Mindfulness For Reactivity: New Snow
Here's a useful psychological reframe for the experience of reactive energy such as anxiety, anger, and other forms of overwhelm. The mind develops familiar pathways of escape when we feel reactive. In the practice of mindfulness, we allow the space for new pathways to develop.
Transcript
I'm not going to be out here for too long because it's quite cold.
But it's snowing outside,
And I thought,
I could share.
One psychological perspective or reframe on anxiety or fear or reactivity.
That's pretty helpful.
You could imagine the feeling.
Being at the top of a snowy mountain the snowy hill And when you feel a reactivity in whatever way it presents itself to you,
There's a pull to just go down the hill.
And you find yourself going down the hill in these really familiar ruts.
There are these ruts from your past.
That are deeply entrenched in the snow.
And so kind of no matter where you take off,
You find yourself sliding back into those familiar ruts,
Familiar patterns of behavior that maybe ultimately are regrettable.
But they provide some satisfaction,
Some soothing,
Some numbing in the present moment.
And then the practice of mindfulness.
Is like the cultivation of your ability to just stand at the top of the snowy hill.

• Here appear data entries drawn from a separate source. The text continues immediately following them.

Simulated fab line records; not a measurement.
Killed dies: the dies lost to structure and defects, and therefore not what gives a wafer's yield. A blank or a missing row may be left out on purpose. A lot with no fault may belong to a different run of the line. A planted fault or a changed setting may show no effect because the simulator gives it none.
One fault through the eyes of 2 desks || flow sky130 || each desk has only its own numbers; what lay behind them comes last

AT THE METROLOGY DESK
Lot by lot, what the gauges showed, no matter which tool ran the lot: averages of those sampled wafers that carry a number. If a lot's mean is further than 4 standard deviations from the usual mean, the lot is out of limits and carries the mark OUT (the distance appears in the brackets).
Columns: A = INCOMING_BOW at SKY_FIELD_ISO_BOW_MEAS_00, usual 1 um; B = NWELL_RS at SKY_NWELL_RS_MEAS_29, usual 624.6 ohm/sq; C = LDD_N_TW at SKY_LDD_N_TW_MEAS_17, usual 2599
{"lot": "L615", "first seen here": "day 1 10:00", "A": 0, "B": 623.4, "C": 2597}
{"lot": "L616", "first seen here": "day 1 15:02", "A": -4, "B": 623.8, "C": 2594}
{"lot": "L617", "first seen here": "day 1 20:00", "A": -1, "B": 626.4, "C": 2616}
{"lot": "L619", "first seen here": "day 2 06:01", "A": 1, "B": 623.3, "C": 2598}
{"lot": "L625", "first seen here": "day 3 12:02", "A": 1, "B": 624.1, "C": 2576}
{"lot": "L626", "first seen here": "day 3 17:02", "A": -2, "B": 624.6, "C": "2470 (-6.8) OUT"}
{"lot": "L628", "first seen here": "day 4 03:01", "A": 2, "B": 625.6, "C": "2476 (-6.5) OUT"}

And allow new snow to fall.
And the more that you just stay there,
In the feeling of reactivity without doing anything about it.
The more new snow will fall.
And the more those old ruts will just fill up,
Fill up,
Fill up with new snow.
And then the more possibility you have to take a new path.
So just some encouragement.
To maybe sometimes not do anything when you feel the urge to have to do something right away and to imagine and feel that new snow is falling the longer you stay with the feeling.